The New York Times Editorial Board critiques the role of for-profit educational institutions in the federal job-training system, highlighting the predatory nature of many proprietary colleges. The Federal Workforce Investment Act, created in 1998, has poured $3.1 billion dollars into creating tuition vouchers which individuals can redeem for job training. This steady source of income to for-profit colleges usually only covers a fraction of students’ cost of attendance, meaning students often emerge from these institutions saddled with debt and with unclear job-placement prospects.
Federal Reserve Chair Janet Yellen discussed labor market strength at the annual Jackson Hole Economic Policy Symposium. In prior remarks, Yellen had cited stagnant wage growth as a sign that the labor market is still weak. At Jackson Hole, she pointed to research that suggests “wage growth has been subdued because employers were unable to cut salaries deeply enough during the recession, a phenomenon dubbed ‘pent-up wage deflation.’” If this is the case, Yellen noted, the labor market may be stronger than previously believed. The Washington Post reports.
The Department of Labor has reinstated a whistleblower at a former nuclear weapons complex, determining that the termination of her employment had been retaliation for reporting violations of record keeping and safety codes. The L.A. Times reports.

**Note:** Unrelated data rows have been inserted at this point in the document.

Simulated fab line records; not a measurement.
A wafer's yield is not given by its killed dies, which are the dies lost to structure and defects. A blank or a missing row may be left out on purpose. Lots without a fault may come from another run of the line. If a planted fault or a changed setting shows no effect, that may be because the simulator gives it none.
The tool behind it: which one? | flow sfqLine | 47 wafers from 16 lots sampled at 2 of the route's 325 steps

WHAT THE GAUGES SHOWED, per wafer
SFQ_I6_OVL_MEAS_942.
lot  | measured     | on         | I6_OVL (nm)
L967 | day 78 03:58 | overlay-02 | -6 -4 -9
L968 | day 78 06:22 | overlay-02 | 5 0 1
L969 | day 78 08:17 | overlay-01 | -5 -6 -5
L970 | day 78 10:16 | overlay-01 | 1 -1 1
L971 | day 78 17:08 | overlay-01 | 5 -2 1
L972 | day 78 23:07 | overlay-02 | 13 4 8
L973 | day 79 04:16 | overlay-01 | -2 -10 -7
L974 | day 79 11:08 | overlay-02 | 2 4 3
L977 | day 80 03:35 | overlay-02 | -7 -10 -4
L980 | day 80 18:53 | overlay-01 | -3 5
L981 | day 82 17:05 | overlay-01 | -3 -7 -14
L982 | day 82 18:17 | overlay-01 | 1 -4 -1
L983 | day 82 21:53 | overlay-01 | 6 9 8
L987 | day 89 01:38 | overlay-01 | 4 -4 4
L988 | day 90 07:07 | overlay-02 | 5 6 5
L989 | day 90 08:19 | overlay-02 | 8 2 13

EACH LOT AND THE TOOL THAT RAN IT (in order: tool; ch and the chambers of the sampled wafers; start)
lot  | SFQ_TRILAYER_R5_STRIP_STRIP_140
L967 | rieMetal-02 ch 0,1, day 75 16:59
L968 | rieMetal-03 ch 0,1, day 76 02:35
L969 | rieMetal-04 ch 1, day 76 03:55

The New York Times highlights the research of economist Claudia Goldin, whose recent work has uncovered a “pay penalty” that disproportionately hurts working mothers. According to Goldin, people in professions like law and finance get paid disproportionately more when they work extra-long hours, while people in low-wage jobs get paid disproportionately less per hour when they work fewer than 40 hours a week. Though the penalty is the same for men and women, women are ultimately impacted more as they are more likely to take reduced hours or breaks in their careers to handle child care.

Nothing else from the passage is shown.